The goal becomes less important than the obsession in "Do It Again."
The goal becomes less important than the obsession in “Do It Again,” director Robert Patton-Spruill’s good-natured docu about one man’s quest to bring the Kinks back together. Ultimate fan Geoff Edgers turns his midlife crisis into a personal crusade, doggedly pursuing his dream of reuniting “the greatest band ever,” despite the key players’ unwillingness to speak to each other. This mania becomes the film’s focus, resulting in a crowdpleaser that will connect even with auds unfamiliar with the Kinks’ legacy. Festgoers will be cheered, while ancillary play should rack up more supporters.
Boston Globe reporter Edgers is the kind of guy who talks about his high school years as if nothing will ever be as good again; this juvenile element about him can be wearying, and may turn off some viewers. However, most will go along with his quest, largely because he’s so passionately tenacious, against all odds. Main stumbling block is that band founders (and brothers) Ray and Dave Davies loathe each other, while some other former members are less than amicable.
Docu foregrounds Edgers’ persistent, all-American personality, having him address the camera while doing household chores and allowing auds to eavesdrop on uncomfortable conversations between Edgers and his wife about the family’s rocky finances. Before even getting to the Davies brothers, he attempts contact with anyone in their circle, receiving mostly curt rejections but occasionally winning over musicians and agents long enough to get some good quotes.
Edgers’ habit of requesting jam sessions during interviews can make him seem painfully like a teen who knows no boundaries, though there’s a very nice moment with Sting (always a gentleman).

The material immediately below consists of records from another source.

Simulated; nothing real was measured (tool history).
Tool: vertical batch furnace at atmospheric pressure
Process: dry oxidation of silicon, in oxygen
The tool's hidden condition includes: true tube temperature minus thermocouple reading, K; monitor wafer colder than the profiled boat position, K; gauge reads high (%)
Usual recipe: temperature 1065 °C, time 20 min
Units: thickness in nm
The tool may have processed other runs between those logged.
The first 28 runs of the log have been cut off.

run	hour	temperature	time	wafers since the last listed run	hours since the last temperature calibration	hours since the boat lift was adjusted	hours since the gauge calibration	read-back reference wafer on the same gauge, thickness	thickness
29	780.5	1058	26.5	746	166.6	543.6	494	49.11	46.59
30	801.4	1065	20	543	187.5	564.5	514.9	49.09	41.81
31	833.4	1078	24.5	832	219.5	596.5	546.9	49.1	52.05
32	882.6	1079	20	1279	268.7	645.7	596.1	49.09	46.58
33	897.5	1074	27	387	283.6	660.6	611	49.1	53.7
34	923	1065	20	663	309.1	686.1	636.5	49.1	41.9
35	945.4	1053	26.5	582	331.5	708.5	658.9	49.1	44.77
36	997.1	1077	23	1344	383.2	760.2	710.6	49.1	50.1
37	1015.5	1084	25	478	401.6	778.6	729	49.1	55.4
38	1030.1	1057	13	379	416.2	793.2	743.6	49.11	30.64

In the end, of course, there’s still no Kinks reunion, and the nearest Edgers gets to Ray Davies is at an annual Kinks fan convention in London. But he does interview Dave Davies in a surprisingly clear-headed discussion. Warren Zanes, formerly of the del Fuegos, provides a skeptical but ultimately supportive voice of reason, understanding Edgers’ need to pursue his obsession but warning against a total plunge into madness.
Helmer Patton-Spruill is no stranger to music docus (“Public Enemy: Welcome to the Terrordome”), but he recognizes this is more about Edgers than the Kinks, so hardcore fans wanting rare concert footage and the like may be disappointed. The final song, a homemade performance of Al Yankovic’s adaptation of “Lola,” is alone worth the price of admission.
Editing maintains the energy and mood, even as Edgers comes to grips with the futility of his cause.